CPU scheduling is the basis of multi programmed operating systems. By switching the CPU among processes, the operating system can make the computer more productive. In this chapter, we introduce basic CPU-scheduling concepts and present several CPU-scheduling algorithms. We also consider the problem of selecting an algorithm for a particular system
Basic Concepts
In a single-processor system, only one process can run at a time. Others must wait until the CPU is free and can be rescheduled. The objective of multiprogramming is to have some process running at all times, to maximize CPU utilization. The idea is relatively simple. A process is executed until it must wait, typically for the completion of some I/O request.
In a simple computer system, the CPU then just sits idle. All this waiting time is wasted; no useful work is accomplished. With multiprogramming, we try to use this time productively. Several processes are kept in memory at one time.

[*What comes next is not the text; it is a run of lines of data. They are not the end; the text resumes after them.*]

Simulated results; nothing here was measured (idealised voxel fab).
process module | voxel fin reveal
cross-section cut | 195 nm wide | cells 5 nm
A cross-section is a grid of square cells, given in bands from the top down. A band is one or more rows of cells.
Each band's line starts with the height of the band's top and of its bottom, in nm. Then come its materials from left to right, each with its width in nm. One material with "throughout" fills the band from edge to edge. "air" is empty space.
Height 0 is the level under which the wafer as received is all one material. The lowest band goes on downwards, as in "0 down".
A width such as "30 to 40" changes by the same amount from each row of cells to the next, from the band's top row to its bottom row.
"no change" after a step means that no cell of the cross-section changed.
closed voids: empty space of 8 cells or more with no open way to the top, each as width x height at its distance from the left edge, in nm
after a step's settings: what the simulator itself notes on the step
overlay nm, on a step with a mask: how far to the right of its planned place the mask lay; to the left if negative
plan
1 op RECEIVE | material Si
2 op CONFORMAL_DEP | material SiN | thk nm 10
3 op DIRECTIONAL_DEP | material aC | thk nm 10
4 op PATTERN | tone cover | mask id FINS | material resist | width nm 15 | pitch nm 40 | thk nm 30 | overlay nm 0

When one process has to wait, the operating system takes the CPU away from that process and gives the CPU to another process. This pattern continues. Every time one process has to wait, another process can take over use of the CPU
Scheduling of this kind is a fundamental operating-system function. Almost all computer resources are scheduled before use. The CPU is, of course, one of the primary computer resources. Thus, its scheduling is central to operating-system design.
CPU –I/O Burst Cycle
The success of CPU scheduling depends on an observed property of processes: process execution consists of a cycle of CPU execution and I/O wait. Processes alternate between these two states. Process execution begins with a CPU burst. That is followed by an I/O burst, which is followed by another CPU burst, then anotherI/O burst, and so on. Eventually, the final CPU burst ends with a system request to terminate execution
The durations of CPU bursts have been measured extensively. Although they vary greatly from process to process and from computer to computer, they tend to have a frequency curve . The curve is generally characterized as exponential or hyper exponential, with a large number of short CPU bursts and a small number of long CPU bursts
An I/O-bound program typically has many short CPU bursts. A CPU-bound program might have a few long CPU bursts. This distribution can be important in the selection of an appropriate CPU-scheduling algorithm.